The cabinets are pretty neat. They open from the top (so mount it low enough to allow for easy access. I'm short, so that might not be a problem for most..). There are two doors, one slightly longer than the other (The longer door has the light on it). The doors are recessed into the cabinet and sit in a groove cut out of the top of the cabinet. They close onto some resistance stops. This reduces the 'slamming' sound you'd get without it (fish don't like that...) to a sort of muffled bump noise. There are two square holes cut out of the bottom of the cabinet to allow the cords to come out. It would also be very easy to cut a hole into drywall and run the cords out the back of the cabinet. It's fairly easy to mount. There is a wooden cleat that you screw into wall-studs (or whatever you have). Once the cleat is hung level, you simply place the cabinet on top of the cleat. We recommend you drive a screw or two through the hung cabinet into the wall to keep it from lifting off (VERY hard to do, but better safe then sorry!). Jofco makes these cabinets for us. They make furniture for the pentagon, and a host of other very recognizable companies. They only make the highest quality stuff (no ready to assemble, or rough pine here...), and I'm pretty sure you will be impressed with it. Our cabinet and aquarium both are made in the USA. Because of that they cost a bit more.

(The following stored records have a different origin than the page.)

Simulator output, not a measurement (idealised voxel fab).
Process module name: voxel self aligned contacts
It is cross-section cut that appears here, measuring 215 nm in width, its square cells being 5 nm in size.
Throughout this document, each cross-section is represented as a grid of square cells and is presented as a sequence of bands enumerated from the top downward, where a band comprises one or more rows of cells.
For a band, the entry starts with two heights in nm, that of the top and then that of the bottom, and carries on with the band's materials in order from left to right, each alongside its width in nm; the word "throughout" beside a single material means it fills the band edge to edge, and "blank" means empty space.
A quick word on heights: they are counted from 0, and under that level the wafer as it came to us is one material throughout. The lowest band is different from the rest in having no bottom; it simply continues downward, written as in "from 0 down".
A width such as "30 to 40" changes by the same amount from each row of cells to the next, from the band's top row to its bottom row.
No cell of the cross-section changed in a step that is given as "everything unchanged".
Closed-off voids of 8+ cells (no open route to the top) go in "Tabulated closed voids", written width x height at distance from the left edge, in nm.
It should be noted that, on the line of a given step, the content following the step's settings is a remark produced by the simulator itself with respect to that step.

Oh, about the felt pre-filters, we have been placing felt squares under the coarse pre-filter in most of our own tanks, but have not really pushed them for our customers, as they require frequent replacement or cleaning. They are shipped with the unit, and I expect serious folks will know what they are and how to use them properly.

I probably made it sound confusing, if there are any questions or corrections, just let me know!


----------